Best Picture This: The 1973 Academy Awards- The Godfather

The Godfather opening title card.

As our Best Picture This continues on, we’re taking a look at one of the, if not the, greatest American movie ever made- The Godfather.

The Godfather

It’s 1972, but it feels more like the late Forties. Gravy is simmering on the stove. Garlic and gunpowder linger in the air. Luca Brasi is sleeping with the fishes and Don Corleone is making an offer you can’t refuse. It’s all going down at the 1973 Academy Awards where the Best Picture nominees were:

Sounder

The Emigrants

Deliverance

Cabaret

and The Godfather.

Here’s the trailer (I used the 50th Anniversary trailer because it looks so much better than the original).

 The Farley Award

How do you give a Farley Award to a film that has one iconic moment after another. Do you give it to the opening scene, “I believe in America,” that sets up the entire movie? What about giving it to Luca Brasi “sleeps with fishes?” There’s the classic Sonny being machine gunned down at the tollbooth. Michael shooting Sollozzo and Captain McCluskey at the restaurant? Then it has to be the baptism scene where Michael cleans house. It’s arguably some of the finest editing in cinema history.

Kissing Don Corleone's ring
From left to right, Salvatore Corsitto as Bonasera, James Caan as Santino ‘Sonny’ Corleone and Marlon Brando as Don Vito Corleone in ‘The Godfather’.

My first instinct was to cheat the system, combining the first scene of Nazorine, the cake maker, kissing Don Vito Corleone’s hand with the last scene of Clemenza kissing Michael Corleone’s hand. The transfer of power is complete. The college boy who told his girlfriend, “That’s my family, Kay. That’s not me” has become the head of the family. It’s when the door to Michael’s office closes and the camera sits on Kay’s face that she knows the college boy she fell in love with is no more.

But we’re going to think outside the cinema box to find our Farley Award. The Farley Award for The Godfather goes to the young boy playing Michael’s son Anthony. His isn’t necessarily a “performance.” I don’t know for a fact, but it feels like the boy was never told what was happening was all make believe. He’s genuinely frightened when Marlon Brando growls with the orange rind in his mouth. He’s full of joy when he and Brando are playing in the garden. His reactions and tears when Vito dies is pure.

Young Anthony looks at his dead grandfather and is very scared.

The Golden Take

As an Italian-American there are certain traditions that are followed generation after generation. Sunday dinners with more pasta, sauce, and bread than a family can eat. Your nana telling you that you’re too skinny and you need to get meat on your bones. Big weddings that last way too long and big funerals. During the Holidays the older-older generations would still celebrate the Feast of Seven Fishes, though that practice seems few and far between as the older generations pass away. Every Sunday, whether you liked it or not, you were going to mass. In addition, you were going to every day of obligation. If it’s a Wednesday, you’re going. If it’s a Thursday, you’re going.
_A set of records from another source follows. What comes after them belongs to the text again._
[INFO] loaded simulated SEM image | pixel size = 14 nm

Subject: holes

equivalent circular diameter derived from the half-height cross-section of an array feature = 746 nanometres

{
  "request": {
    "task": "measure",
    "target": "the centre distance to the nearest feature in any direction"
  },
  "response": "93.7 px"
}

The one thing that is a constant in Italian-American families is the strong bond which extends out to the Italian-American community. This is not to say that all Italian-American families are tight. Families will be families no matter what their nationality or ethnic backgrounds. Families argue and get in fights. No one argues quite like an Italian mother and father. Generally speaking, Italian-American families are tight knit.

Sonny's car riddled with machine gun fire.

The Godfather may be the most famous mafia movie of its kind. In the more than fifty years since its release it has been copied, stolen from, and has inspired more movies than I can count. However, it’s more than just a mafia movie. The Godfather, more than anything, is about family. The Corleone family is like any other family in America, for the most part. The family experiences ups and downs, triumphs and defeats, and heartbreak. They just handle their problems a little different than other families. Through it all one mantra they live by is “Don’t ever go against the family.” Damn, right. Don’t ever go against the family.

Kick It or Keep It

I’m biased when it comes to The Godfather. Growing up we would watch it at least once a year. As a kid, it was something to watch. I didn’t really understand or realize what was going on in the film. As we got older the family viewings became fewer and fewer until they stopped altogether.

Kissing Don Michael Corleone's ring.

It wasn’t until I was older I could appreciate Gordon Willis’s cinematography. Listening to Nino Rota’s iconic score now brings the movie flooding into my head. Back then I couldn’t appreciate the book ends of the movie. As an older view I can say those book endings are a masterclass in storytelling. There’s not a wasted scene in the movie.

If there is a negative in the movie it’s the character of Connie. Talia Shire, Connie, spends about ninety percent of her time crying. There’s no character there to cling to or even be interested in. It’s only the fallout of her husband beating her that moves her story along to the inevitable conclusion of her husband, Carlo, being killed by Michael.

Even with that one negative is The Godfather a Keeper? Yes, The Godfather is a 100% KEEP.